In no way could this be interpreted as "sketchy."
In the classroom, some math teacher grills the students about how math is not "important" but rather "vital" to living. Then he informs the class that "those who do not score well will be placed in other classes." Oh, you gotta love teachers and their attempts to avoid saying "the dumb class." After he instructs the class to begin their test, Alex starts stressing out and fantasizes about being in this "other class." Cue a fantasy about her sitting in a classroom surrounded by some rather colorful characters.
I'm sure Annie told her all about these "other classes."
As the test stretches on and Alex is increasingly stressed, she looks at Nicole, who is sitting in front of her. Nicole, who is apparently very smart, has already finished her test. This reminds me of that episode of The Simpsons when Bart's class is taking an intelligence test and Martin finishes in five minutes and asks if he can go outside to read. Only in that episode, Bart snatched Martin's test and put his own name on it. Oh, our Alex would never do such a thingright?!?!
Alex, in one of her many stints of using her superpowers in public, uses her telekinesis to tilt Nicole's test toward Alex so she can copy her answers. All of this time, Nicole is too wrapped up in whatever book she is reading to notice that a piece of paper on her desk is totally standing up on its own. God, the people in this town must be very dense. How could you not notice this? Seriously, I call bullshit.

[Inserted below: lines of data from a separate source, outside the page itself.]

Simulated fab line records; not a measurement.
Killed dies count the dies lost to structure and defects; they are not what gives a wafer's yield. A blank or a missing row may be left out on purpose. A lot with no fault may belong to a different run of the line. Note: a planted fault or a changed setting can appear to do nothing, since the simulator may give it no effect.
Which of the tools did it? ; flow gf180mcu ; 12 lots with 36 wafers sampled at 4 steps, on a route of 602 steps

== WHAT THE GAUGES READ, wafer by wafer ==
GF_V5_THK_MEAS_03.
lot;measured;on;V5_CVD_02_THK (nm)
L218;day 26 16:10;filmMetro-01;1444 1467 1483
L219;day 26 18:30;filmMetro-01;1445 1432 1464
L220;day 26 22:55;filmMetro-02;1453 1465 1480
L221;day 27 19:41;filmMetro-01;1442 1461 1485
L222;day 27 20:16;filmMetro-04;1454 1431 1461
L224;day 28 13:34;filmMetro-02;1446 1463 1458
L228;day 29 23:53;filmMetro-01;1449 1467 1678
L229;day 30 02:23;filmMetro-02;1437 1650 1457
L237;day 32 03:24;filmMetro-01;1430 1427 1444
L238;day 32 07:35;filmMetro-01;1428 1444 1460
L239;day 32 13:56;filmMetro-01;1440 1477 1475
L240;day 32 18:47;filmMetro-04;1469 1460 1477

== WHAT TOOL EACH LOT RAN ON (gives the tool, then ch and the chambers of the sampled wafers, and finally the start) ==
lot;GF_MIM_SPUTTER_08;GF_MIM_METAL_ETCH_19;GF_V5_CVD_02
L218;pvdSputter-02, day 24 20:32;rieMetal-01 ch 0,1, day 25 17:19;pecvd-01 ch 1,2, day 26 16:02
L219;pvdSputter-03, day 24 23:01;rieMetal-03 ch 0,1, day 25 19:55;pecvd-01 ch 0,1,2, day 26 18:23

At any rate, Dave is creeping on Alex by looking through a window at the top of the classroom door. So, not only does this town never notice a girl who is openly using superhuman abilities RIGHT IN THEIR FACES, but they also apparently never notice a grown-ass man creeping through a high school and stalking a random freshman girl. Seriously, again, I call bullshit.
Because my high school always had creepy middle-aged men hanging off the doors. Yup, totally normal!
The lunch bell rings, and a guilty-looking Alex collects her belongings and leaves the classroom. Cut to the outdoor eating area. I don't know if in California kids really do eat outside (they also ate outdoors on South of Nowhere, another one of Tommy Lynch's creations), but I am jealous. I was born and raised in Ohio (and still live there), and we weren't allowed to leave the cafeteria for lunch at my high school. Also, for the latter half of high school life, I rarely even saw the sunlight because my high school was rebuilt and many of the new building's rooms had no windows. Looking back, I am a little depressed thinking about that.
Anyway, the group (minus Nicole) whines about how awful the school's pizza is, how mean the teachers are, and how terrible that test was. Alex, trying to be the voice of reasoning, suggests that they all "stick together." Just then, Nicole comes waltzing up with some random white girl, and she's all, "Oh, by the way guys, this is my new friend. I'm going to ditch you now and go sit with her. Bye!" She grabs this new girls' hand and they skip away together. Alex is all butthurt, and Ray checks Nicole's new friend out as they walk away.
"We just met, like, five minutes ago, and those five minutes were so wonderful that I don't need you guys anymore!"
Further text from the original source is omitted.